Once a week here at TWBT we will be discussing a movie we agree everyone should see at some point in their lives. For the most part we will try to avoid the really obvious choices (The Godfather, Citizen Kane, Die Hard, etc) as their reputations are such that if you are at all interested in film you’ll already have seen them, or you will be aware you probably should. In certain cases an obvious classic may be discussed if we think we have something new to say, or just really want to talk about it, but by and large we are looking at films the casual film fan may not have seen. This list will run the gamut as we’ll be looking at older films, foreign films, genre films, cult films, exploring the whole diverse world of the movies.

This weeks entry is…

American Graffiti.

George Lucas is always going to be the Star Wars guy. The guy that inspired generations with his tales of brave knights and daring rogues and space battles in the original Star Wars trilogy. He’ll also be known as the guy that pissed off those same generations with his prequel trilogy. His legacy will always be Star Wars, and that is not a bad legacy to leave behind. The only shame of it is that Star Wars casts such a huge shadow that people tend to miss his early, more personal films THX 1138, and his actual best film (says the admitted non Star Wars fan): American Graffiti.

The film follows a group of teenagers in 1962 as they cruise around main street looking for love, trouble, a race, or just a place to eat on the night before some of their group leave for college. The film isn’t much interested in narrative pull but is instead looking to evoke a specific vibe of a time and place, and of life as a teenager.

It’s about the music, the scene, the cars, the clothes. It all screams late fifties, early sixties. But for me what makes it such a great film, and this is where I disagree with some critics including Roger Ebert, is that it is not so specific that its nostalgia only works for those that experienced that time and place first hand, but that it works as a time machine for us all, drawing parallels between the lives of characters growing up in the early sixties and our own teenage years. It might focus on a very specific time that had its own unique style and sound, but the broader experiences of the characters make it universal (at least to those of us who grow up in the western world).

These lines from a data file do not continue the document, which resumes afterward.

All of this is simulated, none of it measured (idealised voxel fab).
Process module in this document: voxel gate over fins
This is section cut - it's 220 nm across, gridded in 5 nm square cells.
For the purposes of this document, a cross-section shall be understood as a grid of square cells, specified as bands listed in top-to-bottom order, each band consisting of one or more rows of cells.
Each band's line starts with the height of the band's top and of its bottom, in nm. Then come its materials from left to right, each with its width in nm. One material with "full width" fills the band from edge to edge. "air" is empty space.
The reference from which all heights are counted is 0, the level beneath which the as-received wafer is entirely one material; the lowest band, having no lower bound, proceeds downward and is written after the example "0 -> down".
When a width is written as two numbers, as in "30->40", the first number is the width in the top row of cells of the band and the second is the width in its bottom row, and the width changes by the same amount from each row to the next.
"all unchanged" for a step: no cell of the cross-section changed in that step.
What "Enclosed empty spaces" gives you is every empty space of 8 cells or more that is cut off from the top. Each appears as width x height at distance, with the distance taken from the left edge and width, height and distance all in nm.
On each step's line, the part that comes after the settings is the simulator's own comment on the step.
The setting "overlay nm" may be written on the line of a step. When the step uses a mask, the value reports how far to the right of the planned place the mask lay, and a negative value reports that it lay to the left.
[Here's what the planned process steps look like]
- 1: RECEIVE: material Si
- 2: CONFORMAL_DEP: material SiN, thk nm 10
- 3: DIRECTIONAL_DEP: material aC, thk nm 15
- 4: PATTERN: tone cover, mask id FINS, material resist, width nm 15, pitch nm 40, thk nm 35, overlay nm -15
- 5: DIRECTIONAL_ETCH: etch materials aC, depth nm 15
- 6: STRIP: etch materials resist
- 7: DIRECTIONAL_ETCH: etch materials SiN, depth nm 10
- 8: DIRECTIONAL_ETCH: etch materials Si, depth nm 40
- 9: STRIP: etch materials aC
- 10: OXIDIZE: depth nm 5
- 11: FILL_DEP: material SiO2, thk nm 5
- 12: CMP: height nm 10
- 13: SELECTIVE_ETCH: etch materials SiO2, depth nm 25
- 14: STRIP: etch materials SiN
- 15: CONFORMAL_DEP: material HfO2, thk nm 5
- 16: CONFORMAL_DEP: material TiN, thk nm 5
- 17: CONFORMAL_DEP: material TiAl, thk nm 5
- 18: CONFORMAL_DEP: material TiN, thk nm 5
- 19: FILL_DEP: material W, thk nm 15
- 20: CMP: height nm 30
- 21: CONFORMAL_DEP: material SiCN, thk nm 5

If you were a teenager in the sixties, seventies, eighties, nineties, noughties, or are one right now, chances are much of you spare time was spent hanging around with friends, not doing a whole lot other than drinking and hoping to spend some time with a member of the opposite sex, or driving to some place where you could drink and spend time with a member of the opposite sex. You danced, and laughed, and talked utter shit, and thought everything you did was of huge importance, and that your moment would last forever. Does that sound similar to your experience? Then this film will work for you, regardless of the decade you grew up in.

The characters in American Graffiti are all recognisable (and not just because most of the actors went on to have huge careers). These are people we met, knew, were, or were friends with. There’s the high school couple that thought they were going to be together forever coming to the conclusion they might not be, there’s the cool kid with the gorgeous car, there’s the guy trying to fit in with the tough kids, there’s the nerd (guess which character I relate to) getting his moment with a pretty girl, and there is the guy considering putting off college because everything is just easier and without expectation where he is. All of these characters’ stories are enjoyable (though Ron Howard and Cindy Williams as the couple in trouble is the least engaging) and are often very funny, but Lucas also manages to tap into a very honest feeling of melancholy. John, the character with the cool car, mines this feeling most effectively. He has spent years cruising around the strip racing whoever was mad enough to try him and never losing. But suddenly he’s older than everyone else around him. The girl he picks up is a child compared to him, and it freaks him out. He knows his car won’t be the fastest forever. He chose the shortest road and is struggling with the fact that he has come to the end of it already. His friends are going off to college, but for John, there is nowhere else to go. All of the characters know that change is coming, and for some of them it won’t be for the better.

It’s here the film works on multiple levels, as the film, being made in 1973, knew what was just around the corner for the country and the American people of 1962 beginning with President Kennedy’s assassination. For some the film may read as a love letter to a more innocent time in America, and that is certainly embedded within the movie, but for most of us (especially those watching outside of the States) it will take us back to those days when every road seemed open to us, that the love of our lives could be driving by at that very moment, when the trivial was life and death, and when the music never seemed to stop playing.

American Graffiti may not look like your teenage life, it may not sound like your teenage life, but it feels like your teenage life. It is a fun, nostalgic trip back to your formative years, and it is a classic and that is why it is a movie everybody should see.


Further viewing – If you liked American Graffiti you should check out…

Not More American Graffiti. Do not watch this. Not good.

The obvious choice is Dazed and Confused but I want to talk about that here at a later date so maybe wait until then. Or watch it now and be prepared for that discussion when it eventually gets here!